Setting up Sandbox for Oxford QDA Students

amelia · January 20, 2021, 10:32am

Grant, the professor I work with, is enthusiastic about the idea of the OII MSc students using the platform for coding and analysis for our class. I imagine they’ll be particularly interested in coding the NGI data as well as their own interviews/field notes.

How do we proceed in setting this up? Thank you!

hugi · January 20, 2021, 12:11pm

Hooray!

For this part, we would need to give them annotator access to Edgeryders proper. This is potentially an issue since they are in the production environment of a live research project. Remember that all people with annotator access can add and remove annotations for anything on the platform.

Unless, @matthias, there is some straightforward way of creating a second user group (i.e. annotator-students) and giving them limited access to create annotations that only they can see.

I could then modify the Graphryder import to only include annotations by a certain user group. I have an idea for how to do it, so could work on it pro-bono as I think would be a great step forward for our stack to be used in this context. However, the same might not be true for @matthias and indeed the work on that end might be more complex.

This is easier, as we would set up a custom new platform for them, as @matthias said that he and Daniel would be willing to do. Once they have set it up, I will help configure it and manage access.

alberto · January 21, 2021, 9:48am

The way I would do that is to filter the annotations that feed Graphryder by the name of the annotation’s author: only the ones by @nextgenethno get in.

That might be too much power, indeed. In the short run, we can solve it by drilling a sense of responsibility into them (and we have daily backups anyway).

amelia · January 21, 2021, 10:13am

It’s not a big class so I should be able to keep things under control, I hope!

katejsim · January 21, 2021, 5:35pm

omg this will be a revelation to them after the troglodyte programs they’re trained to use

amelia · January 21, 2021, 6:47pm

mass exodus from nvivo incoming

amelia · January 22, 2021, 9:35am

I was going to wait til next week to write this out but I couldn’t fall asleep last night because I was thinking about the data model for OE for people’s ethnographic projects (I know, nerd alert). So I’m going to write it now. I think rather than seeing this as a “sandbox”, we should use it as a beta test of this part of Open Ethnographer and build on it from there. @alberto @matthias @hugi , what do you think?

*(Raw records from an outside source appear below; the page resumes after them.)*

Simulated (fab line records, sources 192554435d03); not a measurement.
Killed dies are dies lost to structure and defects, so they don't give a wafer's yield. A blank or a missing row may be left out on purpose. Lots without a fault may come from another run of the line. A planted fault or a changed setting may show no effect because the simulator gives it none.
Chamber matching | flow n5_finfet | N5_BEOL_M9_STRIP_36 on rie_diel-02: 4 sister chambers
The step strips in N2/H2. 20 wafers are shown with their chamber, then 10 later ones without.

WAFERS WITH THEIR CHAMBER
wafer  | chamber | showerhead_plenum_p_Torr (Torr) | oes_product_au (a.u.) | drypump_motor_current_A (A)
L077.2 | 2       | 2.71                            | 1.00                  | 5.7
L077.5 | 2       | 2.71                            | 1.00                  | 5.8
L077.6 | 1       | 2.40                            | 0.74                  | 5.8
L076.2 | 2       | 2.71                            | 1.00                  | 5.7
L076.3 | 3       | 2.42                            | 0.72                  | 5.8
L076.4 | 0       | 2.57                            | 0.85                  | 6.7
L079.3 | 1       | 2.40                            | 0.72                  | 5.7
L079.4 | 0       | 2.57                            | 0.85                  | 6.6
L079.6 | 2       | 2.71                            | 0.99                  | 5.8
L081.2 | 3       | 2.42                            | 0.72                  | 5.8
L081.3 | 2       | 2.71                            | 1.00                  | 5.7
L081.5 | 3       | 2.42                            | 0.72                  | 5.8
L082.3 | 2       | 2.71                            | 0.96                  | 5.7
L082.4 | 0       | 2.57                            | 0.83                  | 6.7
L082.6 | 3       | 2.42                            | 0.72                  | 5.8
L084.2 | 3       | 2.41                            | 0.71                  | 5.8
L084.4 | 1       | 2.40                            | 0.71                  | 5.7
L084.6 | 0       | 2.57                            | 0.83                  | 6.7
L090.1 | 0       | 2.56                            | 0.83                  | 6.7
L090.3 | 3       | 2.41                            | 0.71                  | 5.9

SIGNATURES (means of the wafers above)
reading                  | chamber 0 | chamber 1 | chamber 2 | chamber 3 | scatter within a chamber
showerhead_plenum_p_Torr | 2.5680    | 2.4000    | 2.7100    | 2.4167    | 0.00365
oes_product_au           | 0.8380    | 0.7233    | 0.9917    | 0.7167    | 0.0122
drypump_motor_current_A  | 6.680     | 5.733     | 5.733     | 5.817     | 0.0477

Open Ethnographer Data Model

First, we set up a custom platform attached to the existing ER platform (a “community” like the Blivande platform). I think we should call it Open Ethnographer for clarity.

The front page: A welcome, with welcome video and instructions on how to use OE, and then the list of ongoing projects (automatically generated because they will be categories).

If you’re an ethnographer, you can start your own project by creating a category. Let’s say: Smart Cities on Mars is my project.

Each project has its own unique Discourse tag. So I create my “overall” tag, which follows the pattern #ethno-projectname. So let’s say my tag is #ethno-marsscities.
I start adding data. Say I want to add an interview. I create a new post, title it “Interview with Sanjay”, and I apply two Discourse tags: my project tag (#ethno-projectname) and a tag labelling what kind of data it is, attached to my project (#interview-projectname). Example types of data:
#fieldnote-projectname, #focusgroup-projectname, #survey-projectname, #socialmediaposts-projectname, #forumconvo-projectname, #video-projectname, #webcontent-projectname, #archival-projectname. We standardise these by providing a suggested list of project tags so that everyone is using the same tag format, but people are also free to add their own. I paste my interview and I can now code it.
I can choose to make these posts private (locked to me alone) or public (once stripped of any personally identifiable data). This means that I am ok with other people using my data for their project, and also means I can use their data too! All I have to do to add someone else’s data to my project is to throw my project Discourse tag on an open post.
In the backend of OE, I can now see all the codes attached to my particular project (by sorting by my project Discourse tag), all the codes for one kind of data (sort by datatype-projectname) or see all the codes I’ve assigned to any project of mine (by sorting by my name).
I can also choose in the user settings whose codes I want to see suggested when I create new codes – only my own, only ones from a particular project of mine, only those of a particular user group (say, a group of my colleagues), or everyone.
I can visualise my data in my own SSNA, because I’ve used Discourse tags! And if I make my data open, others can too.
I can also host conversations on the platform to add to my own data – holding digital focus groups, events, etc.

From there, we keep working on how to import different kinds of data sources, expanding what OE can do. For example, usibg Tell Forms to conduct surveys on the platform as well and upload that data (I want to develop this with @alberto).

This way, from now on if someone asks if they can use OE for their own projects our answer can be – sure! Come on over.

We also build a community of practicing ethnographers who can feed back and tell us what new functions they’d find useful!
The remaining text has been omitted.